Filtering the contents
Quite often we don’t need to know about all the files in a directory, just the ones we want to work with. Let’s say we only want to look at .txt files.
import pathlib
# define the path
currentDirectory = pathlib.Path('.')
currentPattern = "*.txt"
# get list of files that match the pattern
for currentFile in currentDirectory.glob(currentPattern):
print(currentFile)
In this case, only the .txt files are listed.
Additional functions
So far we’ve seen a few Pathlib related functions.
- Path -> returns a path object in which we can call other functions with (i.e. the 2 below)
- iterdir -> iterates over each item in the directory if Path points to a directory
- glob -> only return files / directories that match the pattern.
A few other interesting ones include
- is_file -> is the object a file
- is_dir -> is the object a dir
- exists -> does the path point to a valid file or dir
- mkdir -> make directory
- rmdir -> remove directory
import pathlib
if pathlib.Path('dest').is_dir():
print('dest is a directory')
In this example, dest actually exists as subdirectory, hence we get a message printed.
moving files around
It could be that we need to move files to different directories. This is usually done when you have a process that resembles something similar to this:
pickup folder -> working folder -> done folder
To move files around, we’ll use the shutil library.
import shutil
shutil.move("meme.txt", "dest/meme.txt")
Another useful function in the shutil
library is copy. Similar to move, this will copy a file to a new location. copy2 will attempt to copy the file, but keep the metadata exactly the same (i.e. owner, date modified etc).
File System - guided exercise
I want to combine my knowledge of dates, reading and writing files plus the new knowledge in this section to solve my next problem. I want to run a script that will list all the files that have changed in the current directory since the last time I ran the script.
Step 1 - try out the stat function
The first step is try our ideas out on a single file. Lets consider the meme.txt as a testcase, and we’ll have a go at using the stat function.
import pathlib
import datetime
myfile = pathlib.Path('meme.txt')
stat = myfile.stat()
print(stat)
print(stat.st_mtime)
The 3 time parameters that we might find useful are:
- atime -> last access datetime
- mtime -> last modification datetime
- ctime -> creation datetime
step 2 - save the current date
We know from the date chapter, that we can get the current date with code similar to this:
import datetime
today = datetime.datetime.today()
print(str(today))
But that date is a different format to the one returned from stat.mtime
.
modifiedDate = datetime.datetime.fromtimestamp(stat.st_mtime)
print(modifiedDate)
In the first example we want to save that datetime object to a file. This will be used in the comparison from date derived in the second example.
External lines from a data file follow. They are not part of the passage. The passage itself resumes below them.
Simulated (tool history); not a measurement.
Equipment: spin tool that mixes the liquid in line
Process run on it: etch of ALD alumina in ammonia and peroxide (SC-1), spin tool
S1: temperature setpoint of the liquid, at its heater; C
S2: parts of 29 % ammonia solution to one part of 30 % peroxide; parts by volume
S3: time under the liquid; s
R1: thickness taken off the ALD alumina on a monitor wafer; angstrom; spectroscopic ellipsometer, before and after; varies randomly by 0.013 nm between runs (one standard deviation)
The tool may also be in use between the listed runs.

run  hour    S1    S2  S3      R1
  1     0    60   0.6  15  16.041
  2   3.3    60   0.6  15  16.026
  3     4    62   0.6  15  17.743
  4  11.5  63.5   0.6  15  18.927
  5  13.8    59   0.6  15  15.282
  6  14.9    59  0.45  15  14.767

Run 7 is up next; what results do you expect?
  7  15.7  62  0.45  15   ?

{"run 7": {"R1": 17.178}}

step 3 - mapping our solution
The solution will be:
- read the datefile and extract the date when the script last ran.
- compare this date with that from stat.st_mtime to determine if the file has been modified
- update the datefile with the current date.
If all of this works with our sample file, we’ll be able to update the code to use iterdir function. Another thing is that the initial run of this script doesn’t have a datefile. We’ll create one using the output from the examples above.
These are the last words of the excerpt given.